Is it really possible housing developers don't understand the first thing about the housing market? Does the IPA have so little self-respect that it is willing to succumb to pitiful conspiracy theories to justify opposing a Labor policy?

Given the IPA is a body supposedly in favour of 'user-pays' and supposedly quite knowledgable about economics, surely charging for the limited as well as undesirable parking in public spaces, thereby discouraging a non recreational use of the land, and providing a revenue stream to maintain and improve the facilities would be a positive thing. Instead Alan Moran ties himself in knots trying to explain why its a political decision to help their union mates by attacking car drivers. It is bad enough when politicians engage in this sort of unsophisticated fear-mongering; we don't need think tanks to join in.


But what do we make of the developers? The complaint is an $8000 levy, a mere drop in the ocean when you consider the public infrastructure costs it will supposedly cover. On the other hand they are all in favour of more development land on the urban fringe, even if the planners (who can hardly have not seen it coming) are not happy. The arguments on both issues are that housing affordability will be affected (downwards) by the levy, and (upwards) by the availability of land. But did they bother to read the Productivity Commission report on affordability? Like the part that said:

"The Productivity Commission report finds that fluctuations in prices and affordability are inherent features of housing markets and that there is limited scope for governments to improve affordability for first (and other) home buyers in the short term."

The reality is that most home-buyers mortage themselves to the hilt and prices reflect what they are able to lend and repay. In the short term, these measures will affect developers' profits and nothing else.

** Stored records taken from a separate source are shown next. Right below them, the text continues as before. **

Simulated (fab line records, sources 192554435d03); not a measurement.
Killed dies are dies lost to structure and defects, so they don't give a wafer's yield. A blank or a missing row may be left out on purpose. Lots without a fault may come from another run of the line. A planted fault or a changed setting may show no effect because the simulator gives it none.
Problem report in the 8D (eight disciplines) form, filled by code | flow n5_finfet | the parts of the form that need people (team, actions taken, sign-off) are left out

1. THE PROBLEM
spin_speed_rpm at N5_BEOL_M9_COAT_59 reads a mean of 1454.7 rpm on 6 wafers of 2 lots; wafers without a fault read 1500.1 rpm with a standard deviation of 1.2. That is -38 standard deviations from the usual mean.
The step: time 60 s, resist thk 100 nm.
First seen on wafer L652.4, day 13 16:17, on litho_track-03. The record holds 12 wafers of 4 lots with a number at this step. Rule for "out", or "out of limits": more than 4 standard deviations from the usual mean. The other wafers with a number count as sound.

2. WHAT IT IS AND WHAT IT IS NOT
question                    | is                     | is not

Over the longer term, both will affect affordability on the margins: the levy by making more affordable land making smaller less profitable; the change in boundaries by increasing development opportunities and the supply of land. But neither is a good, nor a bad, idea on afforadbilty grounds. They are good or bad ideas because of the other (substantially larger) cost of public infrastructure in new developments. And presumably, because if you are going to create a plan for urban development, it is worthwhile pursuing it.

Planning 17th November, 2005 18:13:12   [#] 

Comments

Why are young people buying homes anyway?
Someone commented last night at a Young Planners function that people are buying homes at a younger age than they do in other parts of the world (particularly in big cities like London and New York).

What's wrong with renting? What's wrong with inner city apartments? What's wrong with living with your parents for a few more years? What's wrong with putting all your stuff in storage and travelling the world?

Somehow young people are expected to buy property as soon as they couple up, have a kid or just in general and this places enormous demands on housing - particularly in cheaper areas.
Aaron  18th November, 2005 13:44:23  

Nothing, really...
I think two reasons: the sense of security it gives -- even if it can be a little bit illusory; and Australia's particularly, but anglo countries generally, culture of home ownership. I don't think there is anything inherently wrong with that, and the biggest factor in Australia's high home ownership rates is probably that property is basically cheap here (especially compared to London or New York).

Having said that, economically it is not necessarily a good thing. Money lent by banks into houses doesn't get invested in business and in some ways (not all) that would be better for the economy/jobs etc.

Renters and owners would benefit from more diversity in the renting/buying model. At the moment it is either a short-term lease of buying. Europe generally has quite poor and expensive housing stock so take this with a grain of salt; however, they also have long-term (10 year) leases, and options to buy a lease on a house (so it is effectively yours), but not the house itself, leaving you to pay a smaller rent to the nominal owner. House prices are quite volatile here though, and there is a lot of speculation on short-term price increases that is not conducive to getting in tennants on longer leases.
Russ  19th November, 2005 00:39:57  

Humulus Lupulus Grosso
Frankly, I think a good IPA is the solution to most of the problems both here and abroad. Hops has been shown to be good for the heart and I'm certain they will be shown to be healthy for the mind as well. And what better way to augment hops content than via a good sturdy IPA?
P Smith  19th November, 2005 10:03:15  

Stupid criticisms of indifferent government
Aaron, the social trends you suggest as common sense (eg staying at home longer and/or renting) do seem to be happening now.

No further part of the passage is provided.